DATASET_PUBLISH Usage Notes - Teradata Vantage

Teradata® VantageCloud Lake

Deployment
VantageCloud
Edition
Lake
Product
Teradata Vantage
Published
January 2023
Language
English (United States)
Last Update
2024-04-03
dita:mapPath
phg1621910019905.ditamap
dita:ditavalPath
pny1626732985837.ditaval
dita:id
phg1621910019905

DATASET_PUBLISH composes a DATASET data type instance from different data sources (anything referenced in an SQL statement). DATASET_PUBLISH publishes DATASET data types of any storage format, exporting stored data stored to an externally recognizable file format. DATASET_PUBLISH returns one output column, "data," which returns the data composed as a result of this operation.

The formats vary:
  • Data composed as Avro is returned as an instance of the DATASET type with storage format AVRO. When a DATASET data type stored as AVRO creates an Avro instance by using DATASET_PUBLISH, its schema is combined with the output schema. The default is to publish DATASET values in the AVRO storage format.
  • Data composed as CSV returns as a DATASET type instance with storage format CSV. The CSV file contains a header line with CSV column names and data. If the specified schema has a null field_names key, no header is included with the CSV value. All data is separated using the row and column delimiters. All Teradata complex data types (including DATASET) creating a CSV instance with DATASET_PUBLISH are converted to text representation and treated as one field in the CSV instance. To include a schema in the DATASET type, use the SCHEMA clause.

    If the DATASET value has a schema and is inserted into a table column with a column-based schema defined, the schema is removed from the value, and the CSV data is validated against the column-based schema.

    JSON data and DATASET data are not supported as input.

  • JSON data published to a DATASET type is converted to the desired storage format and then combined with the output.
  • Any other Teradata complex data types used to create an AVRO or CSV instance by using DATASET_PUBLISH are converted to text representation and treated as one field in the resulting instance. Distinct and structured UDTs are not supported.
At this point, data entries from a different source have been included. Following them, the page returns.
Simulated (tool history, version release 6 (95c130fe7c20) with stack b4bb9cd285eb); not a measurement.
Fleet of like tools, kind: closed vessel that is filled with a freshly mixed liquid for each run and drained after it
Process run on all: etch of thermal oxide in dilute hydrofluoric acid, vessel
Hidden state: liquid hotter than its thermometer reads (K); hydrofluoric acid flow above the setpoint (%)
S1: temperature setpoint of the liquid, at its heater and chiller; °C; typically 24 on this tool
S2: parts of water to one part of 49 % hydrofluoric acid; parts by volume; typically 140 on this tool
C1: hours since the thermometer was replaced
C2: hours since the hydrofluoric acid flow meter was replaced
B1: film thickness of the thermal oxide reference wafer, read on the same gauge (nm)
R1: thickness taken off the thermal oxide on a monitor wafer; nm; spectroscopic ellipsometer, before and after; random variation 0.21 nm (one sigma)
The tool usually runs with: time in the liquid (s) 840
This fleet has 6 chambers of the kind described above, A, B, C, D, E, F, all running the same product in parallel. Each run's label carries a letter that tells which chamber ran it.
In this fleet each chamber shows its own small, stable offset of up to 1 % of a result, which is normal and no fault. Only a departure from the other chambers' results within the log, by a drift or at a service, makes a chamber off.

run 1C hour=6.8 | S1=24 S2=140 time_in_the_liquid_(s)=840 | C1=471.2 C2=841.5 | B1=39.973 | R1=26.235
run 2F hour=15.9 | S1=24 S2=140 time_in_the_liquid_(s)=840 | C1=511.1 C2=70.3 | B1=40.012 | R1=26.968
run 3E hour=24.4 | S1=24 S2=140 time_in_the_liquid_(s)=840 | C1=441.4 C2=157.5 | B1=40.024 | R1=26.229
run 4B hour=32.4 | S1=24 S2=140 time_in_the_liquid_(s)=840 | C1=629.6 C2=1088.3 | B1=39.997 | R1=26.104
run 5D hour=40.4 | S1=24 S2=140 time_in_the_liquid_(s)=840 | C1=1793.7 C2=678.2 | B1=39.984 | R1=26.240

When DATASET_PUBLISH is used to compose an Avro instance and you are publishing types that are found as nullable by definition, the schema marks the type as such by using a union of null and the corresponding data type. Therefore, the schema type for a field looks like "type":["null","int"] instead of "type":"int".

Null is guaranteed to be the first element in the union for the auto-generated Avro schema.